Album Review: Ty Segall & White Fence - Hair

3 May 2012 | 7:32 pm | Brendan Telford

The best thing about this collaboration is that it is much more than two like-minded, similar-sounding fellas having a jam at home.

San Francisco has one of the hardest-working music movements going around today, with a multitude of acts and artists adamant that touring and recording are the lifeblood of music. Two of the newer kids on the SF garage block are Ty Segall and Tim Presley (aka White Fence). Both guys have taken on the 1960s lo-fi psych route and attempted to fuse it with their own individualistic flourishes, thus creating some of the most iconic sounds in the genre of recent years (Segall's Goodbye Bread and WF's Is Growing Faith were two of the best albums of 2011). Now Segall and Presley have joined forces on Hair.

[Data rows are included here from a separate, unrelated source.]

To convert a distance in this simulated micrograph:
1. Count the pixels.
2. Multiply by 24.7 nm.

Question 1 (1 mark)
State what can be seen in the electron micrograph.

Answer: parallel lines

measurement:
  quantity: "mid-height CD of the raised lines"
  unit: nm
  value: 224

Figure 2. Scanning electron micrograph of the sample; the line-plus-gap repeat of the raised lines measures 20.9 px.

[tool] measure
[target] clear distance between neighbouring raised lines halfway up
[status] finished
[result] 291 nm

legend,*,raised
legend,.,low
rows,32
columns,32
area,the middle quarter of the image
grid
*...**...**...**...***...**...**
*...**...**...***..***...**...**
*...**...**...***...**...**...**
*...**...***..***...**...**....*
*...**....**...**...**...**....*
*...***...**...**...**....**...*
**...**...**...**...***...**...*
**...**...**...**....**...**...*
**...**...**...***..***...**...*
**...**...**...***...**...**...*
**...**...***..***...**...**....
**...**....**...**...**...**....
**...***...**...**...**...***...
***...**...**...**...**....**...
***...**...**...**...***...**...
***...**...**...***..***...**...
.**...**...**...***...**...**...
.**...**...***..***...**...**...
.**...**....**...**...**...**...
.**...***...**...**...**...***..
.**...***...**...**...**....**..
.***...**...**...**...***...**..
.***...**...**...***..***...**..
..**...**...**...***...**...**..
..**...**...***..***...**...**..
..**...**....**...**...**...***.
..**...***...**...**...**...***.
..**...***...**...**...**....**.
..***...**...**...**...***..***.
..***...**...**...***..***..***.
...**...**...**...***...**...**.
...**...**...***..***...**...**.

The best thing about this collaboration is that it is much more than two like-minded, similar-sounding fellas having a jam at home. If anything, Hair proves how disparate each artist's sound actually is. The LP opens with Time, and it is apparent early that the resultant racket will be as slipshod and fun as anything either of them has released in the past. Halfway through this track there is a tempo change straight out of the dog-eared, well-worn '60s garage and psychedelia playbook. Things rarely veer from this terrain. Yet it is forever to their credit that Segall and Presley don't sound like bowerbirds, stealing from others in a hodgepodge fashion. Crybaby is a swinging, swaggering party monster; Scissor People segues from a heady paisley jam into a deviant dirge with nary a backward glance.

Hair is an aggressive, frantic and fun record that perfectly showcases what it is that Segall and Presley are actually doing. They aren't re-inventing the wheel – they are making it infinitely better.